Okay, it's Thanksgiving 2006. We're going to a friend's house; someone else can cook the turkey this year, although I probably will roast a breast so I can later make some calaguen (I'll soon reveal that recipe, perhaps the weekend after Thanksgiving).
Last year I took an assignment from the food editor of the San Antonio Current (marching orders were somewhere along the lines of do something with a pumpkin).
It's not my original recipe with the pumpkin, I found it on the net (yeah, the caldo recipe is mine, a modified version of my mother-in-law's caldo tlalpeno - pronounced ennyo, I'm too lazy to find the Spanish letter that belongs in place of the n). But it surely would be on the next BBC menu (Portland, Oregon?).

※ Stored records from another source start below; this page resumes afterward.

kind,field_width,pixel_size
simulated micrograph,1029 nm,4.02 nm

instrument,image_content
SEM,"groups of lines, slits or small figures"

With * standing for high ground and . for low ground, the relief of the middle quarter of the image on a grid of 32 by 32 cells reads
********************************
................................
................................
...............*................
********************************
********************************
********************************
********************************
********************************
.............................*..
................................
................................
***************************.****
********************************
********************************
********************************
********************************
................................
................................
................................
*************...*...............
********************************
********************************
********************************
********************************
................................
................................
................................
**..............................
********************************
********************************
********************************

I have to admit that when I first cooked this dish last year, I started out trying to cook the caldo from scratch inside the pumpkin. It didn't take long to realize that I had made a mistake. The pumpkin would melt long before the caldo was done. So I took it all out and cooked it in my favorite pot.
Without further ado, or how-do-ya-do, here's the recipe that was printed in the Current.
The great pumpkin
By Michael Cary
10/27/2005
Stew your caldo inside a pumpkin and watch both disappear
Autumn’s annual debut in South Texas has crept up on us, finally sweeping those 100-degree sweltering days into the history books. Now is the time to ponder carving pumpkins and simmering pots of caldo on the stovetop.
Jack-o-lanterns lie tumbled in local grocery aisles. They weigh anywhere from seven to 15 pounds, and carry an ample harvest of pepitas, or pumpkin seeds, an easily prepared snack with a little salt (and no oil) and a 10-minute visit to a 350-degree oven.
Local pastry chefs undoubtedly will whip up the classic pie for Thanksgiving, but what else can you do with the pumpkin or, in our other language, the calabasa? Pumpkin is a squash, the big orange cousin of acorn and butternut, and nature doesn’t add nutmeg or cinnamon while it grows on the vine. Slice, butter, and bake it, and you’ll be surprised at how much it tastes like crookneck or zucchini squash — there’s just a lot more of it.
Now then, put the pumpkin aside for a while. The cooler weather dictates that it’s time to get a caldo, prepared from an old family recipe, simmering on the stovetop.
Caldo is soup. Popular in many local restaurants, it contains hefty pieces of corn on the cob and beef bones with the obligatory skein of fat, and lots of comino to dull the taste buds. But for discerning home chefs, a leaner cut of beef, pork, or chicken awaits at the grocery. And family recipes differ. In this case, the brew is a loose translation of a caldo tlalpeño concoction, courtesy of Mamí Carmen, a beloved mother-in-law who lives deep in the heart of México.
Reenter the pumpkin, if only for a moment. Surprise the niños with a fun way to serve a favorite fall caldo recipe — inside a piping-hot calabasa. Begin with the caldo, which should be lovingly simmered to its reassuringly savory flavor in the family cazuela.
Cover the bottom of a hot skillet in olive, canola, or vegetable oil and brown a couple of pounds of beef tips (or stew meat) cut into bite-size pieces.
Next, unearth the old soup pot and dust it off.
While the meat is browning, cut a large, white onion into quarters and throw it into the blender. Add an 8-ounce can of Rotel brand tomatoes with green chilies (excuse the typo on the can, it’s chiles), fill the blender with water, and liquefy.
Pour the blended ingredients into the soup pot, add the browned meat, toss in four to seven dried chipotle peppers, add more water to fill the pot, and set it to simmer.
Meanwhile, pull out three or four red potatoes, a few stalks of celery, a good handful of carrots, crookneck and zucchini squash, and add a couple of turnips, cut into stew-sized chunks. (Remember, we’re cooking the soup the whole way through before we even think about the pumpkin.)
After about an hour, add the potatoes, carrots, and turnips to the stew. Simmer another 20 minutes or so, add the squash and celery, and simmer for another 15 minutes. Turn off the heat. Add three or four epazote leaves (if you still have any growing in the backyard this time of year), replace the lid, and let the stew rest.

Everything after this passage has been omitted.